Weiss v. Dabon

Certain real property owned by the defendant in the city of New Orleans was sold under executory process issued at the instance of plaintiff. In order to execute *Page 1042 an unincumbered title to the purchaser, this proceeding was brought by plaintiff to obtain the cancellation from the mortgage records of two inscriptions recorded therein by the respondent Angele Lagarde. From a judgment ordering their cancellation, the said respondent is prosecuting this appeal.

The inscriptions are:

1. Notice of suit filed by the appellant, Angele Lagarde, against the defendant and her brother, Celestin Dabon, Jr., to recover an undivided one-half interest in certain property inherited from their father and also compensation for services rendered.

2. An affidavit filed by appellant on January 25, 1924, claiming a lien and privilege as a creditor on the property inherited by the defendant, Olivia Dabon Greenwood, from her father.

The suit referred to in the inscription hereinabove first mentioned was decided by this court on November 5, 1923; the decree becoming final on January 25, 1924, when the rehearing applied for was refused. This court held that the plaintiff in that suit, the appellant here, had no interest in the property nor any claim for services rendered; but that she did have a claim for reimbursement for any moneys she might have furnished the deceased. The case was then remanded in order that she might have an opportunity of establishing her said claim for reimbursement; the plea of prescription interposed thereto being referred to the merits. See Lagarde v. Dabon, 155 La. 25, 98 So. 744.

The notice of lis pendens was placed of record by the appellant under the authority of Act 22 of 1904. The statute provides for such recordation where the action affects the title or asserts a lien or mortgage upon immovable property. But this court held that appellant had no interest in or lien upon the property of the decedent. The action reserved to her was merely a personal one for the reimbursement of certain moneys alleged to *Page 1043 have been furnished (i.e., loaned) to him. Therefore, the inscription should be erased from the public records. In fact, under section 3 of the statute, the previous judgment would have so ordered, if the matter had been properly placed before the court.
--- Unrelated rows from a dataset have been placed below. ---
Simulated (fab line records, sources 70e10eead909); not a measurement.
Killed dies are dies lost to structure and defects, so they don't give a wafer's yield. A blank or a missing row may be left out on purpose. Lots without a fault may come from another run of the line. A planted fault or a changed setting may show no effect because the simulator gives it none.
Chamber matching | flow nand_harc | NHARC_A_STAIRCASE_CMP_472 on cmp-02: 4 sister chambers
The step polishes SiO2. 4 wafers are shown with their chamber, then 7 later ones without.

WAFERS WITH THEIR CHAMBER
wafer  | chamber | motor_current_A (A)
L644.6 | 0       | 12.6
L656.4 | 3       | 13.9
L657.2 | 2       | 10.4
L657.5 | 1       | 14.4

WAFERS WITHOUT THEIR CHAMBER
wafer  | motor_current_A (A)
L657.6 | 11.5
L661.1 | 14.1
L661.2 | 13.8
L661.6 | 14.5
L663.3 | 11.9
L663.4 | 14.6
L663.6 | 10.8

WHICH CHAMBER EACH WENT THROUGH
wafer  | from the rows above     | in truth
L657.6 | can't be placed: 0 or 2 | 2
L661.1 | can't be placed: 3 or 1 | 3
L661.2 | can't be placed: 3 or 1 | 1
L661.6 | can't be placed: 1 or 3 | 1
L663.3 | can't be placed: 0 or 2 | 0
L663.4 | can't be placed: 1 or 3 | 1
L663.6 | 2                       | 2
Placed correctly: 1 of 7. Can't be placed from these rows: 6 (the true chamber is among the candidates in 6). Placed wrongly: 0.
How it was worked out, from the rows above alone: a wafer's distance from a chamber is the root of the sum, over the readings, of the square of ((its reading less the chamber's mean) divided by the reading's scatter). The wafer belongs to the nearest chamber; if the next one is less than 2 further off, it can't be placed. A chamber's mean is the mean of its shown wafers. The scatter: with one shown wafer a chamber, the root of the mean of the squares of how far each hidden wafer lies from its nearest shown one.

The inscription of the affidavit wherein appellant claims to be a creditor of the deceased is without any legal effect. It was made upon the theory that her action is one for a separation of patrimony, and that the recordation of the notice of lis pendens within three months after the judgment sending the heirs into possession preserves her privilege arising from said demand. Civ. Code, art. 3275.

By Civ. Code, art. 1456, "the suit of separation of patrimony must be instituted within three months from the express or tacit acceptance of the heirs; after the expiration of this term, it is not admitted."

Celestin Dabon, Sr., died June 28, 1919. More than seven months thereafter, namely, on February 9, 1920, his children and forced heirs applied to be recognized and sent into possession, and judgment was rendered accordingly. Appellant's suit was filed and notice of lis pendens recorded on April 24, 1924.

Whether the heirs tacitly accepted their father's succession prior to their formal and express acceptance thereof in February, 1920, we have no means of ascertaining, because, upon the defendants' objection, the court below refused to go into the question of separation of patrimony on the ground that plaintiff had not set up any such claim in her petition.

There is not in the suit instituted by appellant any demand whatever for a separation of patrimony; nor has she complied, moreover, with Civ. Code, art. 1457, which declares:

"The petition for separation of patrimony shall not be received unless it be accompanied with the sworn declaration of the creditor or creditors parties to it, that they believe the *Page 1044 heir is embarrassed with debts, and that they have reason to believe that his personal debts will absorb the effects of the succession to their prejudice."

For the reasons assigned, the judgment appealed from is affirmed, at appellant's cost.